Literate Programming

August 10, 2010

I wrote this fourteen years ago:

When Donald Knuth invented literate programming, he designed very big
systems which included prettyprinting, macro processing and rudimentary
version control systems, among other features. Even the more modern
literate programming systems, which tend to be much smaller, include
such features as automatic indexing of code chunks and identifiers. But
the essence of literate programming is simply the rearranging of chunks
of code, from an order which is convenient for the programmer to an
order which is convenient for the compiler.

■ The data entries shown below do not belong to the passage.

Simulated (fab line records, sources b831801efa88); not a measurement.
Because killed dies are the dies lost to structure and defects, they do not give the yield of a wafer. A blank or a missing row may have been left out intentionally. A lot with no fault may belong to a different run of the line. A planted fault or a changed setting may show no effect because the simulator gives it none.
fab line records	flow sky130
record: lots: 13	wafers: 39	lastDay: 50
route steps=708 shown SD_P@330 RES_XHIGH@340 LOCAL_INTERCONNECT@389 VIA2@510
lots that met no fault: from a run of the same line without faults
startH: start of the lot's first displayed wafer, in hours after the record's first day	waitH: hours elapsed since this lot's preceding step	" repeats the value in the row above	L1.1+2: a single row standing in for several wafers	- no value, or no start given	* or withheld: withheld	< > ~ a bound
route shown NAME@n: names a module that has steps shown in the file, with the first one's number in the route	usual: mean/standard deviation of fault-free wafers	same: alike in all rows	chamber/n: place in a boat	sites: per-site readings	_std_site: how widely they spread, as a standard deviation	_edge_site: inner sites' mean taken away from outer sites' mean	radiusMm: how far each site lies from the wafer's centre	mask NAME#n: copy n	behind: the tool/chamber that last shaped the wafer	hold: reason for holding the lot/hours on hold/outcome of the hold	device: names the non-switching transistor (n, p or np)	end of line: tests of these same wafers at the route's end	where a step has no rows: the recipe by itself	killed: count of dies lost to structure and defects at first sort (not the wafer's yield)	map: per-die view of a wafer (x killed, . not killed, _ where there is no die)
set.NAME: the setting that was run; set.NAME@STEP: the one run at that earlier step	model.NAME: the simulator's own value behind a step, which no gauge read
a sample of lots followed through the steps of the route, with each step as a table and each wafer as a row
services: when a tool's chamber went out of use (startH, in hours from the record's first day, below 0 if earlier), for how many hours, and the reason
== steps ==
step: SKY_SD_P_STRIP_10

Described below is a complete literate programming system which is
implemented in a dozen and a half lines of awk. It has almost no
features. Input files consist of text, which is ignored, and chunks of
code, which are rearranged as indicated by the programmer. This
document is itself a literate program.

The form of the input file is very simple. Code chunks are introduced
by a line beginning with double less-than signs and ending with double
greater-than signs and an equals sign; there may be no white space at
the beginning or end of the line. Code chunks are referenced on any
line within another code chunk by surrounding the name of the chunk,
which must exactly match the name given on the definition line, with
double less-than and greater-than signs; there may be only one reference
per line. A code chunk ends at the first blank line following its
beginning, or at the end of the file, whichever comes sooner.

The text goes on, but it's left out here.